For all these years, I’ve been writing binary search incorrectly! In the first version, we may run into integer overflow if lo + hi happen to be greater than the maximum integer value for int! In the second version, we fix this subtle bug by first subtracting r and l, then halving the difference and add the result to l to calculate the new middle index m. By subtracting first, we are guaranteed that r - l will not overflow (by the implicit precondition that r and l are valid indices into the array and r > l), and thus m will also be a valid index into the array.

We have generalized our binary search to work on an array containing any type. But, we have actually done more than this. In C++, iterators overload pointer syntax to represent collections of items. Using iterators, we can represent an entire range of items in a collection with only two iterators–one pointing to the beginning of the collection, and one pointing to the “position” after the last element in the collection. See the CS 207 blog entries here for more information on C++ iterators. In our example, however, we represent the array collection with a pointer to the first position and the number of items in the list. Because binary search requires random access into our collection, any collection represented by a random access iterator will be able to use the second version of our binary search!

Can we still do better? In our specification for binary search, note that we allowed the index of any occurrence of our search item x to be returned. This ambiguity makes it difficult to make any real use of the return value of binary search (except simply to check whether the item is in the collection). Instead of returning any index, what if we returned a lower bound position of the element x in our collection? By lower bound, we mean the first index into the array at which we should insert x and still keep the elements in sorted order.
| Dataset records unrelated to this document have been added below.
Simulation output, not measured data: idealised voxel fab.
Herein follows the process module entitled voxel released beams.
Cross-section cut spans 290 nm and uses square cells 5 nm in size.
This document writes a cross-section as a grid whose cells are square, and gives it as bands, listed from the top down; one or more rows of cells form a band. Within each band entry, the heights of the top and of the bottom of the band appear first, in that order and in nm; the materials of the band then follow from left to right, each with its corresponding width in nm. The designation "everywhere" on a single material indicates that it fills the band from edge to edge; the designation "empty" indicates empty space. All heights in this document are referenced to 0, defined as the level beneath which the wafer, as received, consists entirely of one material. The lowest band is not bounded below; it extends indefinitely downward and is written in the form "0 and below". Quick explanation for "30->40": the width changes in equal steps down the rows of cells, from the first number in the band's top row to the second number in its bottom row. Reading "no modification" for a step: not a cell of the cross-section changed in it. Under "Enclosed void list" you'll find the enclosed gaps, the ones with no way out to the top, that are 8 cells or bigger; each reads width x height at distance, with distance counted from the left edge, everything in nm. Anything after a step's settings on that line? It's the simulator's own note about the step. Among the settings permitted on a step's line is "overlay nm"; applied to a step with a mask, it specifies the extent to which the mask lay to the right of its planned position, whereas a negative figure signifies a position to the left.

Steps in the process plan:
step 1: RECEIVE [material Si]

For example, with the array {0, 1, 2, 5, 5, 5, 7, 9}, the lower bound of 0 would be 0, because we can insert 0 into index 0 and still keep our array sorted. The lower bound of -1 is also 0 by a similar reasoning. The lower bound of 5 is 3 because 3 is the smallest index that we can insert 5 and keep the array sorted. Similarly, the lower bound of 6 is 6. Note that the lower bound of 10 is 8, which is not a valid index into the array. This is okay because the return value only indicates the index that one could insert an item and maintain the sorted property of the array.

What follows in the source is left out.